Celebrating Chinese New Year
Gong Xi Fa Cai or Gong Hey Fat Choi! These terms all loosely translates to “Congratulations and Be Prosperous”.
Today begins the Lunar New Year in the Chinese calendar. It is traditionally celebrated for fifteen days, from New Year’s Eve to the Lantern Festival. There are so many customs and traditions involved during Chinese New Year along with myths and superstitious beliefs.
In Dallas (Texas), there aren’t many Chinese New Year festivals found, compared to other cities that have large Chinatowns such as in San Francisco or New York City. But our family has casually started celebrating and practicing some of its customs and traditions for about a few years now.
Yesterday, I went to our local Asian store and bought red paper cut-out decorations to hang on our door. I interrogated a young Chinese woman who was looking at the paper cut-outs and red packets (envelopes) next to me. I asked what each character meant. She told me I can’t go wrong with any of them since they all represent good luck and good fortune.
I also purchased red envelopes to put money in for the two boys.
This morning the boys were excited to see money inside their red envelope. The amount of money must be given in even numbers, and the luckiest numbers are 8 and 6. Never give money amounting to odd numbers such as 3 or 5 as this represents funeral. Also, the number 4 is bad luck as it means “death” in Chinese character. I gave $10 each because I didn’t have change last night. I would’ve preferred to have given $8 or $6. I need to be better prepared next time.
Last night I also made sure our house was thoroughly cleaned with the belief that a clean house will sweep away ill-fortune and to give way to incoming good luck.
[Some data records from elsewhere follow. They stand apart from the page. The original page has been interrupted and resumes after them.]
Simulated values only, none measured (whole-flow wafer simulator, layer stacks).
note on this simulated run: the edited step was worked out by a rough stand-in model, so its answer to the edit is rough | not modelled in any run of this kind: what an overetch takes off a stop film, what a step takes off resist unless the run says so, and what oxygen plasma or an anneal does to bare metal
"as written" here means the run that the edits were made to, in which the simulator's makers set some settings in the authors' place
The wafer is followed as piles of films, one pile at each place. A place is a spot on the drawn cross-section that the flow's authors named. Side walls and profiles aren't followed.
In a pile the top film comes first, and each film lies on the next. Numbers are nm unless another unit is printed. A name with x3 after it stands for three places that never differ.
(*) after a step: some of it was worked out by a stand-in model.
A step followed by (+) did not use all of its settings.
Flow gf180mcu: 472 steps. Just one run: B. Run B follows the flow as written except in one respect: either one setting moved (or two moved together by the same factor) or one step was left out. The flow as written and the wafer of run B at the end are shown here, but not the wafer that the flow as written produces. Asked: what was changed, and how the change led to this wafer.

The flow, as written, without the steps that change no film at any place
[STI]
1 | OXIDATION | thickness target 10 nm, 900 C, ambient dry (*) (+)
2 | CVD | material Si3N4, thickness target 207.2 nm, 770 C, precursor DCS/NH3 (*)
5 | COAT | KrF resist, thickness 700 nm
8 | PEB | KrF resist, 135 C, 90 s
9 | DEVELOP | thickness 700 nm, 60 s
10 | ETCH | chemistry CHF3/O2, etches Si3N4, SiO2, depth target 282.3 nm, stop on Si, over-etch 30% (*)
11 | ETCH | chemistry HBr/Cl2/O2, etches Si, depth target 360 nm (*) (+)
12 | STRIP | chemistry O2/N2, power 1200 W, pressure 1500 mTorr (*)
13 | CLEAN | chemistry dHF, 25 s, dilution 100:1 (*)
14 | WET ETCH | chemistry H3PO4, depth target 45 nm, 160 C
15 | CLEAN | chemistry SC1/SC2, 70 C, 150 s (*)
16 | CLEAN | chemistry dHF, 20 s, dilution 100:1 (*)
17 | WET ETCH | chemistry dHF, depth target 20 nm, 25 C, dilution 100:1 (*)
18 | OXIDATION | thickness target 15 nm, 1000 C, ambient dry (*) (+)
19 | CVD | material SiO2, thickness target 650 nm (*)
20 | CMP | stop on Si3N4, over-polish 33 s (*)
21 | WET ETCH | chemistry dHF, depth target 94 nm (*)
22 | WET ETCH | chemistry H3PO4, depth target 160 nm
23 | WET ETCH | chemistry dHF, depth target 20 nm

In the past years, I have prepared noodles for longevity,
shrimp for wealth and abundance,
and dumplings for prosperity.
This year, I will add spring rolls because the shape represents “gold bars” and perhaps a whole chicken. I haven’t prepared a whole steamed fish yet since I really don’t think the fish they sell at the stores here are very fresh. Perhaps someday…
If you are visiting someone, don’t forget to bring tangerines or oranges to wish them good fortune. Tangerine in Chinese sounds similar to “luck’ and orange sounds “wealth”. The bright orange color of the fruits symbolizes “gold”.
This year is the Year of the Goat/Sheep/Ram. It is believed to be a year of tranquility and stability. I was born in the Year of the Sheep. I am hoping that the lunar Chinese calendar will bring me better luck than the traditional new year we all celebrate (January1st). Because on the first day of January, I found out my dad fell sick and eventually passed two weeks later so I am excited to rid of all that ill-fortune I had in the beginning of 2015.
Good luck to you all! May the Chinese New Year bring you good fortune, prosperity, and most important of all, good health!